With over 30 years in various leadership roles in the software industry and technology-related businesses, William Goddard has seen and learned a lot along the way. He is a seasoned veteran of the sales and marketing trenches. For over 12 years, he has led GoTo Marketers Inc., an award-winning digital marketing agency based in Canada, with customers globally.
Can you share the importance of accurate and timely reporting for a marketing department?
Reporting can be a black hole for many organizations. One of the most common causes is that a company’s leadership doesn’t always know what they should look for in their reporting.
Without the data and understanding what the data tells you from your efforts, you could be wasting marketing investment on things that do not drive positive business outcomes. The return on the marketing investments you make comes in many forms. And it depends on where an organization is in its marketing maturity and the tactics it uses.
What are some key performance indicators that your team looks at to measure the success of your marketing campaigns?
Key Performance Indicators (KPIs) are essential to identify and track. Which KPIs we use depends on the type of campaign we are running. For example, if we execute a Search Engine Optimization (SEO) plan for a client, we look at organic traffic in the following ways:
o Is our content getting more impressions in the search engine?
o Is our content getting clicks, and is the percentage of clicks increasing?
o What keywords are we ranking for, and in what position do we rank in the SERP?
For paid campaigns, we always begin by tracking click-thru-rate (CTR), cost-per-click (CPC), and conversion rate.
Depending on the ad spend budget and other factors, the different areas we look at are focused on KPIs such as cost-per-lead and conversion-to-opportunity rate in the sales funnel. Most small to medium size businesses usually do not have the budget and time to do campaigns with more granularity. However, these KPIs give our customers and us a solid foundation to build upon, and once we start seeing success, the opportunities to scale will be visible.
Do you have any tips or advice on how businesses can streamline their reporting process?
This is an excellent question because so many companies look at vanity metrics instead of the ones that matter and are aligned with sales goals.
I advise people new to the processes to start slow, ensure their data is clean, and improve as they go along. Website traffic, bounce rates, time on page, and behaviour flow are all important metrics. However, having goals and understanding what is working on your website in your sales funnel and advertising efforts cannot be ignored.
The things you measure must be critical to your business’s success. Meet with a professional who can help you navigate the reporting challenges to identify the things that are working, where there are opportunities to improve, and what you really need. Reporting is a team sport that requires a data coach to help you win the digital game.
How does effective reporting help to improve the ROI for marketing investments?

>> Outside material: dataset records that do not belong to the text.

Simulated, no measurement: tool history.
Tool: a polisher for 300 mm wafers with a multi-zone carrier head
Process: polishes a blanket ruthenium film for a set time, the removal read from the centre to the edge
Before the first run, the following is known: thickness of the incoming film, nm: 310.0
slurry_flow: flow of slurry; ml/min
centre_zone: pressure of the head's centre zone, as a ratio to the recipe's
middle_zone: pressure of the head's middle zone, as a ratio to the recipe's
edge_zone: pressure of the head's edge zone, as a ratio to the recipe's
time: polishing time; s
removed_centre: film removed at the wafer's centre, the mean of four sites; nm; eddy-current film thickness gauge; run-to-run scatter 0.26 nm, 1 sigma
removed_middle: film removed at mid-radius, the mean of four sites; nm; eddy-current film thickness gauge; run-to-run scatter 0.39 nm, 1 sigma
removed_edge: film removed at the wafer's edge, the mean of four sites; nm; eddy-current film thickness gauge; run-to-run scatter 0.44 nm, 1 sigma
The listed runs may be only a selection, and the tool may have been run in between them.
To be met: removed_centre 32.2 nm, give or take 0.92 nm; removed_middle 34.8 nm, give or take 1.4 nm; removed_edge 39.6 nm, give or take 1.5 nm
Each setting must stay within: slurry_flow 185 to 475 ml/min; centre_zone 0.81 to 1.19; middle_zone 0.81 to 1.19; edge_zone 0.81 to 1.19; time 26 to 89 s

It is a very old and often used saying that is still true today. “If you can’t measure it, you can’t improve it.” Peter Drucker is often credited with saying this. Here is the challenge: there are too many things to measure in digital marketing. The trick is to measure the right things that deliver the ROI from marketing investments. We once had a client ask us for SEO help. We produced almost 500,000 words of content around a specific industry vertical. Their goal was to generate 10,000 new leads at the top of the funnel for their sales teams by the end of the project’s second year. We achieved the goal 75% of the time. They reported on organic traffic and volume of traffic to net new leads, two simple and measurable metrics.
Which aspects of marketing are most effectively tracked and reported on?
This is a trick question. The most effective for us is the digital signals we receive from specific actions on the website, in an email campaign, or in paid advertising campaigns or programs.
What are the top 5 things every marketing department should report on (and two they should stop)?
It is hard to pick just five things, but here it goes:
- Website Traffic Volume – This gives you a baseline to determine if people are coming to you online and whether the traffic is going up or down.
- Where is your traffic coming from (Organic, Direct, Referral, Paid, or Social)? What channels are helping you, and where do you need help?
- Website traffic to a new lead or e-commerce sale conversion rates – How does your website traffic convert and drive business growth and opportunities for the sales team? Measure something as simple as a contact form filled year-over-year or phone calls.

- SEO and important website page rank in the search engine results page (SERP). Are you on page 1 or page 20 on Google? People search for the problems you solve or the products you sell. In organic position 1 (excluding any ads you see on Google for your search term), this position gets approximately 1/3 of all traffic for that search term. The higher you rank, the more people will see your company.
- o Return on ad spend (ROAS) – Whether you are spending $300/month on Facebook or $10,000/day on Google ads, you need to know what your spending is actually delivering to the business’s bottom line. If you are spending $1000/month and closing $5000 per month in profit, you should spend 10x if you could handle all the new business. However, if you are spending $1000/month and only making $100/month in profit⏤, you get the picture, I hope.
When it comes to two things marketers should stop reporting on, the first and probably the most important is, DON’T report anything where the data is suspect. The better your data quality is, the more accurate the reporting will be, and you can make more informed decisions. Secondly, If you can’t tie a metric to business outcomes, like some vanity metrics that don’t move the needle, rethink your approach to what is valuable to your business and what is driving better results.
What is your advice to small businesses during this challenging time?
Marketing is part science and art; it takes time to achieve the desired outcomes. Take your time, understand where you rank online against your competition and get some good advice on what it will take to grow from people who have done it. There are a lot of marketing snake oil salespeople out there. Find a partner if you are a marketing rookie or want to take marketing to the next level. Develop a plan, and stick to it. There is plenty of help out there. You can look for government grants to even help with funding that plan. Two excellent resources are CanExport for international expansion and the Canadian Digital Adoption Program (CDAP).
As long as you are measuring the right things, making the right improvements to your tactics, and closely monitoring your marketing investments, you should get better results and give whatever tactics you choose to deploy the appropriate amount of time.